On Scarborough Country, Joe Scarborough invited Media Research Center president Brent Bozell to comment on the controversy surrounding ABC's planned “docudrama,” The Path to 9/11, and address claims that the miniseries is slanted one way or the other. Bozell has also regularly appeared on Scarborough Country when conservatives voice displeasure at the media.

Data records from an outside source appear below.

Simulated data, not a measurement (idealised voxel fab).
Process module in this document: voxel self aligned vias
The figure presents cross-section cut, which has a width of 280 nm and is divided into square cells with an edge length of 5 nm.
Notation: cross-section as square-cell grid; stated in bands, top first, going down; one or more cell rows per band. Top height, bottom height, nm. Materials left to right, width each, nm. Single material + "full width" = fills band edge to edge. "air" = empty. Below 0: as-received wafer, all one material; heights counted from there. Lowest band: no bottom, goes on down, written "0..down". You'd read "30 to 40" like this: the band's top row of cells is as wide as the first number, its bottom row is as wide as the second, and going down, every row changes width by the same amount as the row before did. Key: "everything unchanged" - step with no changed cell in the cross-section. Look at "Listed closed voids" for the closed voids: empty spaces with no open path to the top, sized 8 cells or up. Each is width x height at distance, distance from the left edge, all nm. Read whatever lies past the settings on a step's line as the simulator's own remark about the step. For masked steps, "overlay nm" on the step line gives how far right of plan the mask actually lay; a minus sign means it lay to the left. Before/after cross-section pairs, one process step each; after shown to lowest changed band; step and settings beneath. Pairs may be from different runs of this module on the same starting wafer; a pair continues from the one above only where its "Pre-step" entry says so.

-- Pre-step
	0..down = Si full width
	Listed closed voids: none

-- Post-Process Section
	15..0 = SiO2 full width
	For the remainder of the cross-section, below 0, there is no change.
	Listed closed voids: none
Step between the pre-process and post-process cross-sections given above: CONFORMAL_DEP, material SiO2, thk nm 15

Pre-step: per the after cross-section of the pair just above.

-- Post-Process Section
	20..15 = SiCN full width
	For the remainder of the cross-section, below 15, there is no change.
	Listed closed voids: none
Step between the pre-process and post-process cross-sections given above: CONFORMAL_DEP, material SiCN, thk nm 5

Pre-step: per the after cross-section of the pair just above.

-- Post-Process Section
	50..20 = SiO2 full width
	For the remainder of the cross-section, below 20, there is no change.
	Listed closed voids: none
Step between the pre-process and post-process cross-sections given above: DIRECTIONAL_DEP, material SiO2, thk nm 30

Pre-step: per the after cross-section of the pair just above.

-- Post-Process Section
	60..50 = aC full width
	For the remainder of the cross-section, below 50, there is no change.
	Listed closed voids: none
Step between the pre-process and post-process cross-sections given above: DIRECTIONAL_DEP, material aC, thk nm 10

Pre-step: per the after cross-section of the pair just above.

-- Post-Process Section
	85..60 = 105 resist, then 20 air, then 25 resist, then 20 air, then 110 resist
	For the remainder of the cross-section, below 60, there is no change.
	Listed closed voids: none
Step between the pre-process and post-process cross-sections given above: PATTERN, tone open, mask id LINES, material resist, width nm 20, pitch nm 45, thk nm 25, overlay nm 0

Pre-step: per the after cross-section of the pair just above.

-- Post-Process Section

Scarborough hosted Brent Bozell, but no progressive to talk about ABC “docudrama”
Written by Simon Maloy
Published
L. Brent Bozell III, president of the conservative Media Research Center, appeared on the September 6 edition of MSNBC's Scarborough Country to discuss ABC's planned “docudrama,” The Path to 9/11 -- a two-part miniseries written and produced by a conservative activist that uses twisted and invented facts and storylines to create a false picture of the Clinton administration's role in failing to prevent the September 11, 2001, terrorist attacks, while largely ignoring Bush administration failures. Host Joe Scarborough invited Bozell, a conservative media critic, to comment on the controversy surrounding the film and address claims that The Path to 9/11 is slanted one way or the other, despite the fact that progressive media watchdogs such as Media Matters for America and the weblog Think Progress have noted numerous reported examples of misinformation in the film and led the campaign to ask ABC to address the film's factual problems. Bozell also regularly appears on Scarborough Country when conservatives voice displeasure at the media. It appears, then, that when conservatives have a particular problem with the media, Scarborough turns to Bozell for analysis. But in a segment to discuss a media event with which progressives have strongly taken issue, Scarborough turns not to a progressive media critic, but to ... Bozell. Again.
A Nexis search revealed that Bozell appeared on Scarborough on February 17, 2005, to criticize the Public Broadcasting Service's alleged “liberal” bias; on April 26, 2005, to criticize polling Bozell claimed was biased against Republican efforts to change Senate rules to prevent the filibuster of judicial nominees; on May 16, 2005, to attack Newsweek for its retracted story on U.S. interrogators flushing a Quran down the toilet at the Pentagon's detention facility at Guantánamo Bay; and on November 28, 2005, to criticize the media's reporting on the Bush administration's secret CIA prisons. Bozell has appeared on Scarborough Country at least four times this year to criticize “bias” in the media.
Bozell was one of several media conservatives identified by Media Matters using essentially identical language to defend the film as “non-partisan.” He appeared on the September 6 edition of Scarborough Country opposite former Bush counterterrorism official Roger Cressey:
SCARBOROUGH: Brent Bozell, are you suffering from vertigo tonight? I mean, for years, we've been hearing about how ABC, NBC, CBS is slanted, has a bias against conservatives, but now a lot of people are believing that this docudrama intentionally distorts the facts regarding the Clinton administration.
BOZELL: Well, look, you know, as opposed to President Clinton, I have seen this. And, OK, I don't know where that puts me on the pecking order, but let's be clear about something: The 9/11 Commission Report is not an infallible truth. There are plenty of people who have disputed elements therein. I'm not taking sides, one side or the other. I'm just saying that it is a disputed document by some people. One wishes -- I agree with Roger -- I wish that this had stuck to being a documentary and not gone the way of docudramas, but it did. There will be some things that people on the Clinton side disagree with, as do the Bush people, as well. But I don't think, from what I saw, I didn't see any deliberate attempt to bash either the Clinton side or the Bush side. Look, both -- both administrations do bear a degree of responsibility with all the warning signals that we had that were overlooked.